Published by New York State Law Reporting Bureau pursuant to Judiciary Law § 431.
This opinion is uncorrected and subject to revision before publication in the Official Reports.
Decided on November 13, 2012 Mazzarelli, J.P., Moskowitz, Richter, Abdus-Salaam, Feinman, JJ.
Order, Supreme Court, New York County (Matthew F. Cooper, J.), entered February 24, 2011, which, in this matrimonial action, denied appellant wife's motion to hold the husband in contempt and to find him in default on his various support obligations, and ordered the portion of the wife's motion regarding support obligations for the period subsequent to January 1, 2007 held in abeyance until the conclusion of the plenary action, unanimously reversed, on the law, without costs, and the matter remanded for findings as to the payments made by the husband between December 1, 2002 and January 1, 2007, and for a contempt hearing to enforce any payments that remain outstanding. Order, same court and Justice, entered June 5, 2012, which dismissed appellant's complaint in a plenary action seeking to declare the parties' June 16, 2004 agreement to be enforceable as a marital agreement or as a standard contract, unanimously affirmed, without costs.

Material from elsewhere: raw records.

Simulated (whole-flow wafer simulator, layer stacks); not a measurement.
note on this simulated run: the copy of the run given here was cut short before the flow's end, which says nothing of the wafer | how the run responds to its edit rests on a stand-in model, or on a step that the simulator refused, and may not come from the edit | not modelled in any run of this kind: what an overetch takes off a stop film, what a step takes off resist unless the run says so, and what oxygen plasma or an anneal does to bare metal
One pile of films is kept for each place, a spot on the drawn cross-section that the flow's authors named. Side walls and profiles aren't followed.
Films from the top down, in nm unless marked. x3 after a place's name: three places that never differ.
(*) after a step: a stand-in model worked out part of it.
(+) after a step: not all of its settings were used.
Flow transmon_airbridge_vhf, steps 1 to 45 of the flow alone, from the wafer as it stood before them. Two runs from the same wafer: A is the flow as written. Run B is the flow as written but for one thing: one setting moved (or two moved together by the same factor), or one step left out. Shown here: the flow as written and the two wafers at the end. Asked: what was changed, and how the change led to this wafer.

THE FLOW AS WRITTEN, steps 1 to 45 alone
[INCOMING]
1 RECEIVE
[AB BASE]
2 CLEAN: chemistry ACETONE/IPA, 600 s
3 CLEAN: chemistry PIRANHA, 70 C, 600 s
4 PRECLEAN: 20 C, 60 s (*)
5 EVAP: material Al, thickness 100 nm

In determining the contempt and enforcement motions, Supreme Court erred in relying on a special referee's report which calculated the husband's total payments to the wife between May 12, 2004 and 2010. This was error because the contempt/enforcement motions were based on the time period between December 1, 2002 and January 1, 2007. Accordingly, findings must be made as to the total payments made between those dates, and we remand for that purpose and for a new contempt hearing.
Supreme Court properly dismissed the complaint in the plenary action. As held in this Court's prior order (40 AD3d 201 [1st Dept 2007]), the 2004 agreement was invalid because it was never judicially authorized, and thus could not modify the divorce decree. Further, the parties' 2002 stipulation, which was incorporated into their May 12, 2004 judgment of divorce, provided that it could not be modified except by an agreement in writing duly subscribed with the same formality as the stipulation. The 2004 agreement did not meet that standard because it was only signed by the husband and was neither signed or acknowledged by the wife. The wife's belated attempt to sign the agreement four years after its execution was clearly insufficient to cure the defect.
In addition, because the 2004 agreement does not provide any certainty or limit on the husband's obligation to pay the costs of the apartments, it lacked reasonable certainty in its material terms, and thus could not be a legally enforceable contract (see Cobble Hill Nursing Home v Henry & Warren Corp., 74 NY2d 475, 482 , cert denied 498 US 816 ).
We have considered the wife's remaining contentions and find them unavailing.
THIS CONSTITUTES THE DECISION AND ORDER OF THE SUPREME COURT, APPELLATE DIVISION, FIRST DEPARTMENT.